An amended version of House Bill 13-1276 (HB 1276), the bill which addresses HOA debt collections, just sailed through the Senate on a unanimous vote of 35 to 0.  Given the sometimes ugly partisan politics which have been present in these final days of the 2013 legislative session – a 35 to 0 vote in the Senate is rather astounding and demonstrates a bipartisan commitment to ensuring that HOAs are dealing fairly with owners who are delinquent in their assessments.  The bill will now go back to the House for concurrence with Senate amendments and then on to the Governor who we expect to sign HB 1276 into law with an effective date of January 1, 2014. 

Here are highlights of HB 1276: 

Collection Policy

HB 1276 requires HOAs to have a Collection Policy which must include at a minimum: 

● The date on which assessments must be paid to the association and when an assessment is considered past due;

● Any late fees and interest the association is entitled to charge on a delinquent account;

● Any returned-check charges the association is entitled to charge;

● The circumstances under which a delinquent owner is entitled to enter into a payment plan and the minimum terms of the payment plan;

● Before the association turns over a delinquent account to an attorney or collections agency, the association must send the delinquent owner a written notice specifying:

            ○ The total amount of the arrearage, with an accounting of how the total arrearage was determined;

            ○ Whether the opportunity to enter into a payment plan exists and instructions for contacting the association to enter into the payment plan;

            ○ The name and contact information for the individual the owner may contact to request a copy of the owner’s ledger to verify the amount of the debt; and

            ○That action is required to cure the delinquency and failure to do so within 30 days may result in the account being turned over to a collection agency, a lawsuit being filed against the owner, the filing and foreclosure of a lien against the owner’s property and other remedies available under Colorado law. 


Note: 3rd party purchasers of an association’s debt or lien must also adopt this Collection Policy and comply with the terms of it prior to taking action to foreclose on the lien or collect on the debt.

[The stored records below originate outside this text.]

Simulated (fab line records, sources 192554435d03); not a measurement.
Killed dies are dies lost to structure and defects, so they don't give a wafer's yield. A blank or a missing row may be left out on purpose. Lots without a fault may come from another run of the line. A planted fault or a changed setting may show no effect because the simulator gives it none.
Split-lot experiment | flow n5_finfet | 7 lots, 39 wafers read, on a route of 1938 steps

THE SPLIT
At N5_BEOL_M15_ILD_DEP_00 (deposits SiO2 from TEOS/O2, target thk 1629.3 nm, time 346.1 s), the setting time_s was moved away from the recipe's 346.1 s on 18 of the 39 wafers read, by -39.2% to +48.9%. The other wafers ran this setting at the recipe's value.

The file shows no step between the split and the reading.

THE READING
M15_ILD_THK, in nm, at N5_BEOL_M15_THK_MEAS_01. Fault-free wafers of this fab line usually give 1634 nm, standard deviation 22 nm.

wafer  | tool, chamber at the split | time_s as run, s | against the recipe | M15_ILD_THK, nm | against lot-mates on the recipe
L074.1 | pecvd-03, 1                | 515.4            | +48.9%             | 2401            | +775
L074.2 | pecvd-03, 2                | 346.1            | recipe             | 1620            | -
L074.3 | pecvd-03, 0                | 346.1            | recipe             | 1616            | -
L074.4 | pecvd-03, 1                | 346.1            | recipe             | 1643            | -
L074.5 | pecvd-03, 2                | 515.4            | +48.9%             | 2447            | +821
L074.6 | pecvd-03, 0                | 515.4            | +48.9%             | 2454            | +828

An association, or the holder or assignee of the association’s lien, may only proceed to foreclosure if the total amount secured by the lien would equal or exceed 6 months of assessments. Also, the board of an association must vote to proceed with foreclosure on any given delinquent account. Boards are not permitted to delegate this responsibility to authorize a foreclosure action to an attorney, insurer, manager or any other person. 


Payment Plan

Delinquent owners have a one-shot opportunity at a payment plan to bring their delinquent account current. The payment plan must be for a minimum of six months, but can be longer if the association so wishes. The delinquent owner must make the scheduled payment as required by their payment plan and pay their current month assessment obligations. If they fail to make these payments, the association may immediately proceed with collections. 


This one-time opportunity to enter into a payment plan does not extend to lenders who take title to the property as a result of a default on the mortgage or flippers.


Note: 3rd party purchasers of an association’s debt must also comply with the payment plan provisions.